Dustin Clare as Gannicus in Spartacus: Vengeance
In January 2011, the STARZ cable network premiered Spartacus: Gods of the Arena, a prequel to its hugely successful 2010 series Spartacus: Blood and Sand. This miniseries told the story of Gannicus, the first gladiator to become champion of Capua representing Quintus Lentulus Batiatus. The character was played by Australian actor Dustin Clare, who reprises his role beginning in this Friday night’s (February 24th) episode of Spartacus: Vengeance, the second season of the Spartacus saga, airing Fridays @ 10:00 p.m. EST/PST on STARZ.
Born and raised in Australia, Clare trained at the Western Australian Academy of Performing Arts. Along with a number of miniseries, he has appeared on several TV series including All Saints, Headland and Underbelly: A Tale of Two Cities. The actor also played the regular role of Riley Ward in McLeod’s Daughters, for which he won a 2007 Australian Silver Logie award for “Most Popular New Male Talent.”
Last week, the handsome and talented Clare spoke with me as well as handful of other journalists about his character’s return to the Spartacus fold. The following is an edited version of our Q & A. Enjoy!
In Spartacus: Gods of the Arena you had a feature role, and now you're coming back to an established show where someone else is in the main role. Did you have any difficulty sharing the spotlight?

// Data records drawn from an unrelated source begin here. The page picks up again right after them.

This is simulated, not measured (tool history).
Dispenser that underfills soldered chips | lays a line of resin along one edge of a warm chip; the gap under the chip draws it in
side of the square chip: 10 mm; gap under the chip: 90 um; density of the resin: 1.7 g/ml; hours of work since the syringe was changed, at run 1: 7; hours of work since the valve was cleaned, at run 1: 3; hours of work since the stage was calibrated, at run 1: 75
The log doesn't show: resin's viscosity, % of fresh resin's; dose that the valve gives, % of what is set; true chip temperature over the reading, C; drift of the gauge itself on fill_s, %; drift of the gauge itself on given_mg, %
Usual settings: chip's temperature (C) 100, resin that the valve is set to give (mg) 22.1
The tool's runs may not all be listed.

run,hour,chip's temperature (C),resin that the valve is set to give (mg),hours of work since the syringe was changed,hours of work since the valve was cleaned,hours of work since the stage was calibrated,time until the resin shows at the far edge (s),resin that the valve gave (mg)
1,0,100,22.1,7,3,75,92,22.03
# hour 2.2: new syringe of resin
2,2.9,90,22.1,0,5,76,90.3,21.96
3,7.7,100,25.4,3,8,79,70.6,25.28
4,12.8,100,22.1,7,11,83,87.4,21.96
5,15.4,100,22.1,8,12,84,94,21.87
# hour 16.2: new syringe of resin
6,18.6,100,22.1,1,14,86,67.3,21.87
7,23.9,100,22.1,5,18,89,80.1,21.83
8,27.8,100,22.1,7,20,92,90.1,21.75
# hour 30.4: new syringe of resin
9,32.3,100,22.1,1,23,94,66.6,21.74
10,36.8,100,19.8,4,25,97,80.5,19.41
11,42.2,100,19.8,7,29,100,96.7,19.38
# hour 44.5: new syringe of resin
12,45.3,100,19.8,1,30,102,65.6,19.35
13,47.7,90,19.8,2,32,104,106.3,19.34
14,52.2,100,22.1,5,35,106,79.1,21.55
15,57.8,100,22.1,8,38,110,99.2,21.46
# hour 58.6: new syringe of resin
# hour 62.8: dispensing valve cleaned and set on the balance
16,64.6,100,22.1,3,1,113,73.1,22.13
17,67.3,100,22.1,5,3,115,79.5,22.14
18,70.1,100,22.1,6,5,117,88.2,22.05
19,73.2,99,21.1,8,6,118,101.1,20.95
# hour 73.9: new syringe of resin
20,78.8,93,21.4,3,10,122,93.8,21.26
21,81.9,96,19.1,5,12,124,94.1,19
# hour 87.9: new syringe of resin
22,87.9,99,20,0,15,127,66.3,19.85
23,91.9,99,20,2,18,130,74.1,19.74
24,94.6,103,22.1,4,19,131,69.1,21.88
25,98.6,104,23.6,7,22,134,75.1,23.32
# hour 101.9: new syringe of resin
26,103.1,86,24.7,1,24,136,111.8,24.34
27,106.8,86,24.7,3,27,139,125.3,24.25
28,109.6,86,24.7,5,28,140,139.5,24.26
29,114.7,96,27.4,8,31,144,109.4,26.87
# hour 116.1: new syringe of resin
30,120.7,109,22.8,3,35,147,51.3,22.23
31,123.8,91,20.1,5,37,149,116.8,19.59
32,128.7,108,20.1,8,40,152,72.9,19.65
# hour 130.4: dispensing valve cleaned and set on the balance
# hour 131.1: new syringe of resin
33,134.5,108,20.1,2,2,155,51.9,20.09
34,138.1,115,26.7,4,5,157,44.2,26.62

Dustin Clare: No, not at all. I think we're all pretty generous. It's a big ensemble cast you know, and I think that the stories have very much been ensemble-based, so it's all shared around the storyline.
Did the popularity of Gannicus in Gods of the Arena have any influence on him appearing in Vengeance or was he in the mix all along?
DC: Yes, he was in the mix all along, I just kept it pretty low key.
Can you talk about any challenges that Gannicus faces as a free man?
DC: Just getting some cash together to get a meal (he jokes) as well as looking for a roof over his head.
Gannicus has really been sort of a journeyman, and in between the prequel and Vengeance he’s done a lot of traveling and discovering and is still very much someone who’s the master of his own destiny. I also see my character as a sort of anti-hero. Unfortunately, I can't really tell you how the writers have brought him back into the series. That’s kind of a major plot point. He's still the Gannicus we left in some ways, but also he's definitely had some time to mature and see the world. He very much enjoys being a free man, too.
What can you tell us about Gannicus’ return and how he will be received by the other characters, especially Crixus (Manu Bennett)?
DC: Again, it's a major plot point in terms of how he's brought back into the story, so I don't want to ruin that for any of the fans. I know you guys love spoilers over there (he jokes).
What I can tell you is that eventually Gannicus will meet up with all those old characters, and that's going to be really interesting for the audience. However, there’s also a character that he's never met and who is kind of integral to the story, and that's Spartacus (Liam McIntyre). There are some similarities with the two men, but they’re also pursuing different things. So I think there's a real clash there as well.
In terms of Crixus, my character was always a mentor in a way to him, but some time has passed, you know, and hopefully there’s been a little bit of mending on Crixus' part during that time.
What are your thoughts on your character's development since the last time we saw him?
DC: For the audience, I wanted him to have grown and changed. I think it's pretty boring to see the same kind of character reintroduced, but that said, Gannicus still has a lot of his old habits. He has matured, though, and has had some time to spend as a free man which, again, he's really enjoyed. And because he's a free man, he can move between both the Roman and rebel worlds.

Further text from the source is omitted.